By Yared Gebremeden
Unity and diversity are among the most sensitive issues in the economic, social and political schemes of a nation. Proper handling of these social assets will bring about peace, stability and socioeconomic progress to a nation in particular and to the world in general. On the contrary, mismanagement, misunderstanding, and misinterpretation of these issues will lead to forth instability. To my surprise, people at different times and in various spectrum raise issues of diversity and unity as confusing phenomenons. However, for me these issues are not that much confusing by their mere presence, but it is misunderstanding of the concepts by individuals or groups that may lead to confusion.
First let me begin my premises with why diversity become an issue in the sociopolitical context of many multinational countries including Ethiopia. For many decades if not for centuries, diversity in Ethiopia was the most denied and neglected issue by the past regimes under the disguise of unity.
That suppression had caused long lasting bloody conflicts in the country. After decades of struggle, the issue of diversity has got recognition with the ratification of FDRE constitution. As stated in several books the concept of diversity is highly related with terms like acceptance and respect. It also advocates an understanding that each individual is unique, and recognizes individual differences in terms of ethnicity, gender, sexual orientation, socioeconomic status, age, physical abilities, religious beliefs, political beliefs, or other ideologies. It is an exploration of these differences in a safe, positive, and nurturing environment. It is about understanding of each other and moving beyond simple tolerance to embracing and celebrating the rich dimensions of diversity contained within each individual and cultural and linguistic groups.

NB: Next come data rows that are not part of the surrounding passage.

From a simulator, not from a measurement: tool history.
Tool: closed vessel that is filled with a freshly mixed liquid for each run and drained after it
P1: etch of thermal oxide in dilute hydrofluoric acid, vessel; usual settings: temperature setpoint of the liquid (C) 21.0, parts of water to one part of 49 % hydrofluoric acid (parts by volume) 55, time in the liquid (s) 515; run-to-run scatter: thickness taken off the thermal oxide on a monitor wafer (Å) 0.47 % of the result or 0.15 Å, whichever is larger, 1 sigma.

When we see the Ethiopian context before 25 years, diversity is the most ignored issue under the umbrella of unity. People were not given the proper right to express themselves and enjoy their uniqueness. The other important point to consider is that all individuals in the world even identical twins could not necessarily be expected to be exact and similar. Individualistic differences in all dimensions are also included under the issue of diversity. But, during the past rules, Ethiopia has not been accommodating the issue of diversity.
These days the issue of diversity is recognized and treated in the multinational federalism, which is the right step to take. Entertaining diversity and acting differently are human natures. Like I mentioned in the above examples of the sport teams wearing similar uniforms for the same goal, diverse people would live in harmony having a common goal and consensus. The teams in the sporting event may have diverse culture, language and thinking, abilities and so forth. But they play for a team only because they have the same goal.
For me, unity is also like a sport team wearing uniformly. According to the definition from vocabulary. Com dictionary, unity is to be together with someone or something. It’s the opposite of being divided. When a group of people act as one and hold common goals, they’re displaying unity. When people are bickering and are disorganized, the concept of unity loses its ground.
What I believe and am thinking right now is that Ethiopia should always keep the balance between unity and diversity. This two issues are the concrete factors that has enabled Ethiopia to live in harmony for over two decades. But if not properly handled, they could be a threat to the nation. To put my point in a simplified manner “We Ethiopians are diverse, but one”. This is to mean that we can’t deny the differences we have in different aspects. We have both individual and cultural differences and so forth. That is beautiful by itself and a strength not a weakness at all. We should not also deny the fact that we are one. We all are Ethiopians. Human beings of any color, race or origin are one scientifically. We all are proved to be the same origin . And we all have the same ancestors religiously (Adam and Eve). We could say we are one but happened to be diverse some time in the human history. We are diverse in many ways but one.
Then why conflicts arise at different times in diverse societies including Ethiopia. That I think has two roots. One is due to the fact that the issues are not treated in a balanced manner. Theses things should be put in an equilibrium. One should not tend to swallow the other. If one is echoed or capitalized more than the other, it tends to raise issues. Hence, we have to see the issues of diversity and unity always as two pieces of the same coin.
The other point I would like to recommend is that we can build our oneness and togetherness through giving the proper recognition to our diverse identity. I believe that there are many issues that are bringing us together in the socioeconomic and political realms. Bigger macroeconomic development projects like the Grand Ethiopian Renaissance Dam (GERD) , the constitution of Ethiopia which is a common binding document for its people, our long harmonious history and livelihood are the undeniable facts that move us towards living a united manner to live in harmony. These are the energizing factors to lead all citizens to actively engage in building the nation together. The other major important point is that the government and the people of Ethiopia should keep their previous discussion to bring about consensus in all aspects of life. After all we have one nation and we are building it as one.
In a nutshell, unity and diversity are issues that should always go together under an equilibrium position. One should not be superior than the other. Both are important factors to the peace and peace building process of our nation. Diversity could not be denied at any circumstance as it is a natural phenomenon. Unity is possible even if we have diverse identities like a football team having diverse identities working for the same goal wearing the same uniforms. We are diverse but should be unified on the process of building our democracy and national development affairs.